Lessons From Cyprus: Could the Government Tax Our Deposits Too?


Though we may be getting desensitized to European bailouts and the prospect of more of them, the recently proposed — and currently rejected — bailout in Cyprus is perhaps more likely to give us pause. The proposed European Union bailout of as much as $13 billion was offered with certain strings attached: namely that Cypriot bank deposits would be hit with a tax of either 6.75% or 9.9% depending on the amount of money in the account. The proposal was not received particularly well by the citizens of Cyprus.

“Politicians and senior bank bosses have covered each other’s backs for years, now it’s ordinary people who are paying the price and are being punished,” Christos Demetriades, 58, told the Associated Press outside a shuttered bank in Nicosia, Cyprus.

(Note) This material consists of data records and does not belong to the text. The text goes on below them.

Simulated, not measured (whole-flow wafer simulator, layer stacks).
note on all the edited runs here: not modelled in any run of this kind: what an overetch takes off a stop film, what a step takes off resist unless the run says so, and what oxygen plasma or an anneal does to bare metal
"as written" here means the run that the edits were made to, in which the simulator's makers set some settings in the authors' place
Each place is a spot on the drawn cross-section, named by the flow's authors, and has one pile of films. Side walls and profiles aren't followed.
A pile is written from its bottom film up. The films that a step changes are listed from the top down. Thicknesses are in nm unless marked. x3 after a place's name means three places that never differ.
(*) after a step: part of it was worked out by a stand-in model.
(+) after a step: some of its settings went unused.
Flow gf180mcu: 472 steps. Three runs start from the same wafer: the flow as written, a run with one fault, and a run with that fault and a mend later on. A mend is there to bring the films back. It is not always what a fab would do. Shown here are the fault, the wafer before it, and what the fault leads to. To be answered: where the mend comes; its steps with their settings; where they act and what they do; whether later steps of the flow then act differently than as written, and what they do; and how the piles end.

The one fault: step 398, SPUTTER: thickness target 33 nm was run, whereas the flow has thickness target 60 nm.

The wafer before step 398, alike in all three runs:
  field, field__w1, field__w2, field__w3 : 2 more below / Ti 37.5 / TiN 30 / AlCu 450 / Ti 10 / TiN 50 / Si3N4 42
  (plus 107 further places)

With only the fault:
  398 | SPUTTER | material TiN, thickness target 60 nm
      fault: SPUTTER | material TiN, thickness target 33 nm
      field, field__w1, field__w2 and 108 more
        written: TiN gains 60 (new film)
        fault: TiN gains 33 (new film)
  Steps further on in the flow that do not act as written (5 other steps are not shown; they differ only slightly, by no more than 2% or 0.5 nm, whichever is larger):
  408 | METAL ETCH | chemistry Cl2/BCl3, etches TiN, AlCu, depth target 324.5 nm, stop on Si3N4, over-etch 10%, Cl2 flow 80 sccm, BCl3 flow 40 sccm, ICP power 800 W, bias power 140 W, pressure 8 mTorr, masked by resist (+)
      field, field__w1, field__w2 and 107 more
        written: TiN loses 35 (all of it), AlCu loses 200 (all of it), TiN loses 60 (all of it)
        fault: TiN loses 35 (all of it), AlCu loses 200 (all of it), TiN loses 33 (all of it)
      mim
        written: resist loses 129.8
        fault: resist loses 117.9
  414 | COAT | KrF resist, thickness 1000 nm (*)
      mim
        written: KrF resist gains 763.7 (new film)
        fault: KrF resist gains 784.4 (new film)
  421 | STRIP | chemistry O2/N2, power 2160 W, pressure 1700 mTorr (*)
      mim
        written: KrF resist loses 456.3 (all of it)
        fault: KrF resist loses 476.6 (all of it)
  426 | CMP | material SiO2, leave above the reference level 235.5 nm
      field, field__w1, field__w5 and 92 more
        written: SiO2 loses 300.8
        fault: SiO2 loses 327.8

As word spread through Cyprus about the proposed bailout, citizens began lining up at banks to withdraw their money, and many banks closed. People were reacting to an initial EU proposal that would fund a portion of the bailout by taxing bank deposits in Cyprus at a rate of 6.75% for accounts under Eu100,000, and a rate of 9.9% for accounts over Eu100,000. The Cypriot Parliament initially sought to amend the proposal and exclude accounts of less than Eu20,000, but that measure did not pass, and to date no version of the bailout has been approved, though talk of a Russian bailout has now surfaced. Meanwhile, a scheduled bank holiday was extended from Monday through the end of the week.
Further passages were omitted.